Public Comment

Time for Immediate Repeal of Don't Ask, Don't Tell Military Policy

By Ralph E. Stone
Tuesday June 01, 2010 - 11:47:00 AM

I applaud the recent U.S. House of Representative vote to repeal of the 1993 "don't ask, don't tell" policy that allows homosexuals to serve in the military only if they don't disclose their sexual orientation. The House vote came after a similar vote in the U.S. Senate Armed Services Committee. I object, however, that the repeal, if passed, will not be immediate. Rather repeal will go into effect only after the $5 million Pentagon study is received on December 1 and after the President, the Secretary of Defense, and the Joint Chiefs of Staff certify that the repeal. I only wish President Obama had fulfilled his campaign pledge by repealing the policy by executive order after becoming president.  

What happens if the study recommends against repeal?  

What's to certify and study anyway? Consider there are about 30 countries in the world, including nearly all of the NATO members, as well as South Africa, Brazil, and the Philippines that allow homosexuals to serve openly in the military. And on May 16, 2010, representatives from Great Britain, Canada, Australia, Israel, and the Netherlands met at the Brookings Institute to discuss how the militaries in those countries handled allowing gays and lesbians to serve in their militaries. The consensus was that, in spite of concerns before the change, when gays and lesbians were allowed to serve, it was a non-issue.  

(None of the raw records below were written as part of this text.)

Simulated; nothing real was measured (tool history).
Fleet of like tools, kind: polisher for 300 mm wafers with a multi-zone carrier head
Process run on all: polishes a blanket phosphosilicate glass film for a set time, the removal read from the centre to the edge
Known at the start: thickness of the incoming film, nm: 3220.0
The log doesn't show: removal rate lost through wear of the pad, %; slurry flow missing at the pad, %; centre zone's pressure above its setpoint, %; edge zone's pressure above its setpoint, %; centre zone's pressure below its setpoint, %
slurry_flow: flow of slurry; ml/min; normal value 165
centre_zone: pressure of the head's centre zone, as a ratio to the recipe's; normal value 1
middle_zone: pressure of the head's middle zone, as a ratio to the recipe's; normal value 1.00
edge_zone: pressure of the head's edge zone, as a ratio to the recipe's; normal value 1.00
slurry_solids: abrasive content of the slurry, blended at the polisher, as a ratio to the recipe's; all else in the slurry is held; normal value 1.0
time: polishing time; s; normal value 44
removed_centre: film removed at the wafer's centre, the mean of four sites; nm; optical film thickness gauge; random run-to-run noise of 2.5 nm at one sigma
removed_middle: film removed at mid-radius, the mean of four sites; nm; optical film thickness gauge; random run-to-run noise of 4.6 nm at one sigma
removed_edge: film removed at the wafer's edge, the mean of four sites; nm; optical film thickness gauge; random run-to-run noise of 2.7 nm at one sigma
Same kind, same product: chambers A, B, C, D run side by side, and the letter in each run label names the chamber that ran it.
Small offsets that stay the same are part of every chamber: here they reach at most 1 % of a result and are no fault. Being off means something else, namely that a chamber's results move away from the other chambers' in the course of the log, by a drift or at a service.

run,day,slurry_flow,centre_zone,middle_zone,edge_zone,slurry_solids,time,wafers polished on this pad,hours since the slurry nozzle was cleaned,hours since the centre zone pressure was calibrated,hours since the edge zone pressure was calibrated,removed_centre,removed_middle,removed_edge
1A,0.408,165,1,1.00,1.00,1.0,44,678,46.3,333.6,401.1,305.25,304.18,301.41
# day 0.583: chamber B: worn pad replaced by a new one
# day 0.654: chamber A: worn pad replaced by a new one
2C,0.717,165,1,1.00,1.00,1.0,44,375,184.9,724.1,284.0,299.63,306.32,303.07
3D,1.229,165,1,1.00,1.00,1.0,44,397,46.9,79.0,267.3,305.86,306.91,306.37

In 2000, Aaron Belkin, a political science professor at the University of California, Santa Barbara, and Melissa Sheridan Embser-Herbert, a veteran of the U.S. Army and Army Reserve, and Professor and Chair, Department of Sociology at Hamline University in Saint Paul, Minnesota, co-authored an exhaustive 44-page study on Canada, which, after a series of lawsuits in 1991, changed its policies to allow gays to openly serve in the military. The study, which at the time was regarded as the most comprehensive academic study of homosexuality in a foreign military ever completed, concluded that the change in policy had "not led to any change in military performance, unit cohesion, or discipline." 

A recent poll showed that 75 percent of Americans support openly gay people serving in the U.S. military. 

Then why a study? Probably because Congressional leaders and the White House are trying to appease homophobic Congresspersons who will ultimately oppose the repeal anyway.  

Repeal "don't ask, don't tell" immediately. It is the right thing to do.